The Salt Lake City School District is in the final stages of a $401-million seismic upgrade or replacement of all district facilities, with two projects to be completed this summer before the 24-year effort is finally done.

Photo by Brian Fryer
East High School in the Salt Lake City School District was completely rebuilt as part of a 24-year effort to make all district schools more seismically stable. East was the first of 20 schools rebuilt to meet new seismic and programming standards, while 16 schools were retrofitted.

Of the 36 school buildings in the district, 22 were replaced and 16 were retrofitted to the point they could survive a 7.0 magnitude earthquake, says Larry Turner, assistant director of auxiliary services for the Salt Lake School District.

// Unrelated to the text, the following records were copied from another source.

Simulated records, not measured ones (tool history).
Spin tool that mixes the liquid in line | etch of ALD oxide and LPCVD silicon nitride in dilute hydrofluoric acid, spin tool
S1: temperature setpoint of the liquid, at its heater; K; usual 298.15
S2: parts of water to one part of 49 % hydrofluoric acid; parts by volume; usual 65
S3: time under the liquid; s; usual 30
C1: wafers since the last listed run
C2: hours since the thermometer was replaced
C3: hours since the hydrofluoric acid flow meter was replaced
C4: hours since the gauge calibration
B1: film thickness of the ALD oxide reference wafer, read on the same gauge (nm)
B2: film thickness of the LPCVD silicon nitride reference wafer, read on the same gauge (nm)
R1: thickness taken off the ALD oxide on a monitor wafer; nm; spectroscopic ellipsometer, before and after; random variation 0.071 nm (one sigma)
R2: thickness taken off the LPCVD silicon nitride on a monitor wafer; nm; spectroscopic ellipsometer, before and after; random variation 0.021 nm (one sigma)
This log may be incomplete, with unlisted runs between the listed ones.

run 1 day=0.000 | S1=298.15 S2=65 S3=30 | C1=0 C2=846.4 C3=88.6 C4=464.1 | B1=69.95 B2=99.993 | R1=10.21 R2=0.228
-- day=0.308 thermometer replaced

“We did a variety of things to stabilize buildings that needed it,” Turner says. “We put in new shear walls, new diaphragm connections. If there were footing and foundation issues, we would replace those or use piles and other things to stabilize the underpinnings.”

SLCD facilities are located on the Wasatch Front, home to most of the state’s population. It includes several major fault lines and areas designated as seismic zones 3 and 4, according to the U.S. Geological Survey. That means the area has moderate earthquake activity with the potential for quakes into the 7.0 range.

Turner says the work began in 1988 when district officials assembled a committee of engineers, concerned community members and other building professionals to survey all schools in the district and make recommendations. Initial work was intended to meet UBC codes, but in 2000, the group decided to build to IBC requirements.

Ron Reaveley—president emeritus of Salt Lake City-based Reaveley & Associates Engineers, who has consulted on the project from the beginning—says changes in technology and new understanding of how buildings perform in earthquakes drove the change from one code to the other.

Turner notes that many of the buildings replaced were not only seismically unstable and costly to retrofit but also no longer meeting the programming needs of educators.

Reaveley says the district had a wide range of buildings and soil types to surmount. Ground conditions in the Salt Lake Valley range from ancient lakebed (the remains of Lake Bonneville) to rocky foothills.

“There were quite a few older buildings that were mostly unreinforced masonry, and those do not perform well in an earthquake,” he says. “The soils under a building are important but getting the structure stabilized was the biggest issue we dealt with.”

Reaveley notes that in some cases masonry walls were coated with shotcrete, while other situations called for solutions like diagonal bracing.

The work was funded by two bond issues approved by voters. Turner says initial work was focused on the district’s three high schools because of their size and greater student population.
Reaveley says since the SLCD has led the way with seismic upgrades, other districts in the area are beginning to follow.